In relation to the Type 1 approach – as is well known – we have for example the Prime Number Theorem and the Riemann Hypothesis.
So on its simplest expression the Prime Number Theorem, representing the general frequency of the primes among the natural numbers, can be expressed as n/log n (with the relative accuracy continually increasing as n increases).
What is fascinating is that a parallel prime number theorem can be expressed in relation to the Type 2 approach. Once again a remarkable form of complementarity is involved.
As I have stated the Type 1 approach offers but a reduced (1-dimensional) approach in qualitative terms of number relationships.
Now we can use a reduced 1-dimensional quantitative approach of the prime roots of 1 to establish an amazing parallel prime number theorem in Type 2 terms.
In other words we simply treat negative signs as positive and imaginary as real values.
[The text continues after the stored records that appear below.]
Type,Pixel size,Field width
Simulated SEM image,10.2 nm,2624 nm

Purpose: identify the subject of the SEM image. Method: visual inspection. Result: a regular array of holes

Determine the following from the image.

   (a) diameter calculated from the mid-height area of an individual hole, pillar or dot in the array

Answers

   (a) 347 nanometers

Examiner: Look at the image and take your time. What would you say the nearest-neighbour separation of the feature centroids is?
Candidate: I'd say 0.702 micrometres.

When one then obtains the mean average of the sum of real parts (or imaginary parts) of these roots (now expressed in a positive real manner) the answer converges ever closer to 2/π (as p increases).
And 2/π = i/log i.
So for the Type 1 system we have a Prime Number Theorem (referring to the cardinal linear measurement of the distribution of prime numbers) = n/log n. Likewise we have an alternative Prime Number Theorem (referring to the indirect ordinal measurement of prime number distribution in circular terms = i/log i).
We have also a parallel Riemann Hypothesis with respect to the Type 2 system in the behaviour of actual deviations of the mean average values of roots from 2/ π (= i/log i). In other words the ratio of the difference of the mean of cos values (real part) divided by the corresponding difference of the mean of sin values (imaginary part) approaches .5.
The unexplained deviation, in a manner that parallels the non-trivial zeros, can be eliminated through the use of the ratio of prime numbers.
For example, I have demonstrated how using just the (1-dimensional values in quantitative terms) of the 3 roots of 1, how one can predict – for example – the corresponding deviation of the mean average of both real and imaginary parts of the 127 roots of 1 from i/log i, to a surprisingly high degree of accuracy.
Before moving directly on to consideration of the nature of the non-trivial zeros, I wish to explain here the deeper nature of the qualitative (ordinal) interpretation of number.
In dynamic terms, all experience is governed by the interaction of two fundamental polar sets of opposites. In other words what is viewed as external and objective is necessarily related to what is internal and subjective (and vice versa); likewise what is whole in any context is necessarily related to corresponding parts (and vice versa).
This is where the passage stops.